As an elementary school teacher, I have never been a fan of homework. During my first year teaching, my Grade-Level Lead Teacher handed me the spelling worksheets and multiple-choice reading activities to send home with the kids each day. I hardly looked at them, and definitely hated grading them. The students with high test scores, high class participation, and good attitudes would also get an extra few points from completing homework, while the students who struggled in class would bring homework back, crumpled and messy, if at all, further bringing down their grades.
Or worse, their homework would be done so well that it was clear an adult had done it for them, not that any would ever admit to it. When my school declared a No-Homework-Except-To-Read-For-Twenty-Minutes-Per-Night policy, I said good riddance, and didn’t think about it again.
Can Homework Help?
Until last week, when one of my students’ parents asked me to send her with some work each day, and then I began to think about homework again. (That’s actually how some of my best practices get kicked into gear; at the suggestion of a parent.) This article by the Duke Today summarizes the big reasons why homework can actually be a positive force in a kid’s education. Especially at such a young age, I don’t want homework to be a source of stress and sleeplessness for the kids. But going to the other extreme and getting rid of homework completely is not the answer, either.
Regular homework can help build good study habits, which, in elementary school, means remembering to bring papers home, take care of pencils, pace one’s self (not finish the whole packet in one sitting), and remember which day of the week it is. I give each child a manila folder with a table on the front that lists the date of each Friday for the rest of the school year. Each time they return the folder on Friday, they get a check mark, and can earn a prize after so many check marks. Already, I have overheard a student, who frequently mixes up days and seasons, ask if it was Thursday yet so she can remember to bring her homework back tomorrow. (It was Wednesday, but I appreciated the effort.)

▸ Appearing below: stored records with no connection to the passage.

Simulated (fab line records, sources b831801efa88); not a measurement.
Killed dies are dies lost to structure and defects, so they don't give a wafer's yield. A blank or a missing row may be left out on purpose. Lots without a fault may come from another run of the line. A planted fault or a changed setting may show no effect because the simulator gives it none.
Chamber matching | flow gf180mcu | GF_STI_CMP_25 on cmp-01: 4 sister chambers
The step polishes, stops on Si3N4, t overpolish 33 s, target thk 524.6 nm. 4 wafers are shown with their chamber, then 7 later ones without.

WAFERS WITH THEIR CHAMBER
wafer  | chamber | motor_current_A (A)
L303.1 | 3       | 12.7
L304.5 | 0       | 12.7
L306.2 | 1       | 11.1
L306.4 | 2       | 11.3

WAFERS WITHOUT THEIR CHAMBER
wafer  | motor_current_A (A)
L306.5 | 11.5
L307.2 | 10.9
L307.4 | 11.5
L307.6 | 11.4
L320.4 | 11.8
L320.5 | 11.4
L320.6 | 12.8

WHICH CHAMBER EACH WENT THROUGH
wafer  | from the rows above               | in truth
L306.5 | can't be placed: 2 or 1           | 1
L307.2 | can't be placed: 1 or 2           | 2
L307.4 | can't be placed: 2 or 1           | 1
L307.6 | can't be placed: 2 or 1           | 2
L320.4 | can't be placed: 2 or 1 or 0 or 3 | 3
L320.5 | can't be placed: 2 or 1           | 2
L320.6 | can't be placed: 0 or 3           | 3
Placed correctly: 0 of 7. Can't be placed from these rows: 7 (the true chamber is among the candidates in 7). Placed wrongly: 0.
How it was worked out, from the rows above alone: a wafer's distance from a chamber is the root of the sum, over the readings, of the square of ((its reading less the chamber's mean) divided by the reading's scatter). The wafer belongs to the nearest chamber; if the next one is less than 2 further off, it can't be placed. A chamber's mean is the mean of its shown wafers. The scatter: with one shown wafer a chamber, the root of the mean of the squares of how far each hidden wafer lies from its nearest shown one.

Some of my students, bless their hearts, can be real space cadets. They zone out, go to the bathroom every ten minutes (or at least try to), spill things, trip over untied shoelaces, or start talking about completely random topics in the middle of a lesson. Before you counter with, “they’re just kids!” be aware that the third-grade standardized tests require them to critically think and problem solve. One and a half years from now, they are expected to be less silly and more serious. I am not trying to squeeze the joy out of them, but I am trying to teach them skills. Also, these kids need maturity and prolonged attention spans as well as intelligence to succeed in life.
Differentiated Homework
Differentiated homework (assigning different homework to different kids based on their progress) can also build student confidence. I give basic spelling practice to students who are struggling to form all their letters properly, but more challenging vocabulary activities to students who are stronger readers, for example. The goal is for my students to quickly reinforce the things they learn in school, not to struggle through something they need their parents to help them with.
I can’t help but notice that schools are taking more and more of the responsibility of learning off of students themselves. We excuse poor test scores with, “some kids just don’t test well.” We excuse poor quality classwork with all the reasons why it’s hard for kids to pay attention, and we “give them grace.” But who’s going to give them grace when they’re eighteen and can’t graduate high school?
Homework Creates Buy-In
Giving my students 20 minutes of homework a night is one way for me to put some of the burden on them. It helps them take a baby step towards being responsible young people. Sure, they will earn physical prizes from the prize box (at first) for doing it, but that’s just a hook. I want my kids to be intrinsically motivated to get things done. I want them to think of themselves as hard workers; responsible people. And I want them to remember that the letters A-L-L sound like “all,” as in “ball,” after the lesson in class ends, and to carry that from their short-memory into their long-term memory, to help them pronounce words like “enthrall” one day.
That’ll be the day. For now, space-cadet Stacey is asking if she has to do this homework packet today at home. Like, at her house. Like, after school. After she leaves. Yes, Stacey, that’s why it’s called HOME-work. She let out a comical “oooohhhh,” thanked me for my explanation, and hastily crammed it into her backpack between an empty Capri-sun juice pack and a stuffed unicorn toy. We’ll just have to see how this goes.